Well, sure, they’re never actually finite. So when do they stop repeating?
I’ve noticed that p/q has a terminating representation in base 10 only if 2 and 5 are the only primes that divide q. I strongly suspect that these are equivalent conditions, and that it’s no coincidence. I’m thinking that p/q will have a terminating representation in base n iff every prime [symbol]p[/symbol] that divides q also divides n.
Is this true? If so, how would I prove it? I’m not at all comfortable with number theory, so any answers will have to start at a halfway basic level.
Bah. I posted too fast. I just thought up what I think is a proof for the easy half. That is:
1/q terminates => the only prime divisors of q are 2 and 5.
For a real number R, the following are equivalent: “R’s base-10 representation terminates” and “There is some natural number N such that 10[sup]N[/sup]R is an integer”. I don’t think this statement requires much proof, do you?
Anyway, then, what we’re given is that there is some N such that 10[sup]N[/sup]/q is an integer, which we’ll call M. So 10[sup]N[/sup] = qM. Fundamental Theorem of Arithmetic. Blah blah blah. The only prime divisors of qM (and thus q) are 2 and 5.
Now, I’m not so sure about the other half. The part that says:
The only prime divisors of q are 2 and 5 => 1/q terminates.
However, I think it might not be so hard. Let’s see… If q = 2[sup]A[/sup]5[sup]B[/sup], then let M = 2[sup]B[/sup]5[sup]A[/sup], and then qM = 10[sup]A+B[/sup]. Letting N = A + B should do it. Though I’m not as sure about this half. What do you think?
PROPOSITION: Suppose m and n are coprime integers. Then the decimal representation of m/n terminates if and only if n is of the form 2[sup]a[/sup]5[sup]b[/sup].
Proof: If n = 2[sup]a[/sup]5[sup]b[/sup] then m/n = k/10[sup]r[/sup] for some integers k,r. For example if a>b,
m/n = 5[sup]a-b[/sup]m/10[sup]a[/sup]
Now it is clear that k/10[sup]r[/sup] is a terminating decimal.
Conversely, if m/n = N.a[sub]1[/sub]a[sub]2[/sub]…a[sub]M[/sub], then 10[sup]M[/sup]*(m/n) is an integer s. Then
m/n = s/10[sup]M[/sup] and, after cancellation, n is of the form 2[sup]a[/sup]5[sup]b[/sup].

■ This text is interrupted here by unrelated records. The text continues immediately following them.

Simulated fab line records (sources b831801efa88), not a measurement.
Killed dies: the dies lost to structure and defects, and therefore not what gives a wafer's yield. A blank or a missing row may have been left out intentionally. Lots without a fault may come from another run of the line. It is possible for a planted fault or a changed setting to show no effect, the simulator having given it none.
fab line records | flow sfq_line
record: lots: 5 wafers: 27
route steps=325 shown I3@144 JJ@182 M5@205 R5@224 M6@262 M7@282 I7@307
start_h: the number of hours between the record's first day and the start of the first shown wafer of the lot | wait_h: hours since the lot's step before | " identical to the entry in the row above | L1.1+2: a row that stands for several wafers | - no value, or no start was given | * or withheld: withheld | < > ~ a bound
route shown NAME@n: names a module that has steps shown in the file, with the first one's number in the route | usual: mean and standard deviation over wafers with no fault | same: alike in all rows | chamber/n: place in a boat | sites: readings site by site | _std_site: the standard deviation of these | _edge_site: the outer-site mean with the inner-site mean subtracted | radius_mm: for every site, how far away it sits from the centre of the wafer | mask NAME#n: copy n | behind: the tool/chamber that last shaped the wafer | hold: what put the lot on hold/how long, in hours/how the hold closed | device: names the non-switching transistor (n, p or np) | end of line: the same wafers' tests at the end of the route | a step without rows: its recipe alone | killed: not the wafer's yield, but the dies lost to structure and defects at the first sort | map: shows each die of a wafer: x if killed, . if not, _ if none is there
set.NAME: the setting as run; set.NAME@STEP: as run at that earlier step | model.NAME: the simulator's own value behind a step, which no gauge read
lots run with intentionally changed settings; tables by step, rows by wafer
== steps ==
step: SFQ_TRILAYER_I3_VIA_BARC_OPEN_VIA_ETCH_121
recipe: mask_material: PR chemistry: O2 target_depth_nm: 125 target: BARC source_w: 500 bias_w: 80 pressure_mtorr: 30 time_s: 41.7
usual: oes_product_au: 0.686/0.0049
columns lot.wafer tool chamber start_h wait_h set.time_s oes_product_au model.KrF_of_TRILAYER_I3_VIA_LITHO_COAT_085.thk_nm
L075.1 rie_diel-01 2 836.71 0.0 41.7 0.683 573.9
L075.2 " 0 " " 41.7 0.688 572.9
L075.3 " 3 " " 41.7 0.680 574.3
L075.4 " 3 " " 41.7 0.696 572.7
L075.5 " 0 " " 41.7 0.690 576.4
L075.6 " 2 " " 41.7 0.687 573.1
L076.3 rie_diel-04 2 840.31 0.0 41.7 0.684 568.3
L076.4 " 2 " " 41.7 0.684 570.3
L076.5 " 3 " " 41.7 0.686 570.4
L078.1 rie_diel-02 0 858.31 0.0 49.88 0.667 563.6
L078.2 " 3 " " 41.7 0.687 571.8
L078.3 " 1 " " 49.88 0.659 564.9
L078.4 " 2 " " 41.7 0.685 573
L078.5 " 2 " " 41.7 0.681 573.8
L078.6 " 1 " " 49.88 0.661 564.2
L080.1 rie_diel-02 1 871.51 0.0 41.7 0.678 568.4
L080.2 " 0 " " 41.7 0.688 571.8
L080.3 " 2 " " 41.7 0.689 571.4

Even better: you have that qM = 10[sup]A+B[/sup], so 1/q = M/10[sup]A+B[/sup]. That should be good enough–if two rationals are equal, then they have the same representation in base ten.
Okay. I am arguing that after we have cancelled the fraction s/10[sup]M[/sup] into its lowest terms the only prime factors in the denominator will be 2 or 5, since there is nowhere for any other factors to have come from. We can prove this formally:
PROPOSITION: Suppose a/b = m/n where a,b,m,n are integers and m,n are coprime ( so that the fraction m/n is in its lowest terms). Then for every prime p, if p divides n then p divides b ( so the only possible prime factors of n are the prime factors of b).
It will be helpful to prove first the
LEMMA: Suppose that p is prime and x,y are integers. Then if p divides the product xy, p divides either x or y.
Note that the assumption that p is prime is necessary here. Thus 6 divides 3*4 but does not divide either 3 or 4.
Proof: By unique prime factorization we can write x and y as products of primes. Then xy can be factorised as the factorization of x followed by the factorization of y and, again by UPF, this is the only possible factorization of xy. Now for every prime p, if p appears in the prime factorization of xy it must have apppeared in the factorization of either x or y ( by construction). Thus p divides x or p divides y, as claimed.
Proof of proposition: We have mb = na. Suppose p is prime and p divides n. Then certainly p divides na and thus p divides mb. By our lemma it follows that p divides m or p divides b. But m and n have no common factor greater than 1 and so ( since p divides n) it is imposssible that p should divide m. Thus p divides b and the proof is complete.